Functional Equation: When $f(x+y)=f(x)+f(y)-(xy-1)^2$

Question

How does one solve the following functional equation when $f:\mathbb{R}\rightarrow\mathbb{R}$

$$f(x+y)=f(x)+f(y)-(xy-1)^2$$

When I assumed it was a polynomial equation, it can be seen through induction that $$f(nx)=nf(x)-\sum _{ i=1 }^{ n-1 }{ (ix^2-1)^2 } $$

for some natural number $n$.

This implies that $$f(n)-nf(1)+\sum _{ i=1 }^{ n-1 }{ (i-1)^2 }=0 $$ is true for all natural $n$, or that for all $n$ $$f(n)-nf(1)+\frac{(n-2)(n-1)(2n-3)}{6}=0$$

Since there are infinite number of solutions to $f(n)-nf(1)+\frac{(n-2)(n-1)(2n-3)}{6}=0$, it can be said that $$f(n)=nf(1)-\frac{(n-2)(n-1)(2n-3)}{6}$$ for all real number $n$.

This implies that $f(n)$ is of the degree $3$, but this is a contradiction since if $f(n)$ had a degree of $3$, the coefficient for $x^2y^2$ would be $0$.

So there appeared to be no polynomial solutions to this function. I further thought that there would be no functions that satisfied this equation.
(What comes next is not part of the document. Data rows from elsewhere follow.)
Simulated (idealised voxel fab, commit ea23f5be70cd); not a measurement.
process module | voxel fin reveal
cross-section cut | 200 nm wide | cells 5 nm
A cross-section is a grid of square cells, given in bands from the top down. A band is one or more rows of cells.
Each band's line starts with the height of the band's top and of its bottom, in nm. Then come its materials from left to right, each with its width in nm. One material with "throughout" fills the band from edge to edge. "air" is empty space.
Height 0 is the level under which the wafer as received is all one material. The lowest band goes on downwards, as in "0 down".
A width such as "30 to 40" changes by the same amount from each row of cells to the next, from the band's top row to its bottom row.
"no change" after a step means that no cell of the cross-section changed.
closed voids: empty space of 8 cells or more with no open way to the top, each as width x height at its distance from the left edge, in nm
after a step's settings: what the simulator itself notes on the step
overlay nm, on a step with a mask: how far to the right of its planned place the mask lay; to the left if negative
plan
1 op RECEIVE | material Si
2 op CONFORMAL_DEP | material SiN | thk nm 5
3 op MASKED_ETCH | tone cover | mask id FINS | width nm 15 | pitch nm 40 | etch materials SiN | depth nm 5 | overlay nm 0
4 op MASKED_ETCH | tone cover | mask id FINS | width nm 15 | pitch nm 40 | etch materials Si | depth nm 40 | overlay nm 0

How does one solve this equation? Any help would be appreciated.

Answer 1

$$f(x+y)=f(x)+f(y)-(xy-1)^2\\ f(2)=2f(1)\\ f(3)=f(2)+f(1)-1=3f(1)-1\\ f(2)+f(2)-9=f(4)=f(1)+f(3)-4\\ 4f(1)-9=4f(1)-5$$

Answer 2

First put $x=y=0$ into the functional equation to obtain that

$$f(0)=1 \tag{1}$$

Then suppose that $y \ne 0$ so dividing the functional equation by $y$ we can write

$$\frac{f(x+y)-f(x)}{y}=\frac{f(y)-1}{y}-\frac{(xy-1)^2-1}{y} \tag{2}$$

$$\frac{f(x+y)-f(x)}{y}=\frac{f(y)-f(0)}{y-0}-\frac{x^2y^2-2xy}{y} \tag{3}$$

Next, take the limit when $y \to 0$ to obtain

$$f'(x)=f'(0)+2x \tag{4}$$

Where we have assumed that $f(x)$ is differentiable over $\mathbb{R}$. Next, integrating $(4)$ we get

$$f(x)-f(0)=f'(0)x+x^2 \tag{5}$$

Or equivalently

$$f(x)=x^2+f'(0)x+1 \tag{6}$$

But we can observe that $(6)$ will never satisfy the functional equation since $f(x)$ is a second degree polynomial and there are fourth degree terms like $x^2y^2$ in the functional equation . So the only thing that we are left with is that

There is no differentiable $f(x)$ which satisfies the functional equation!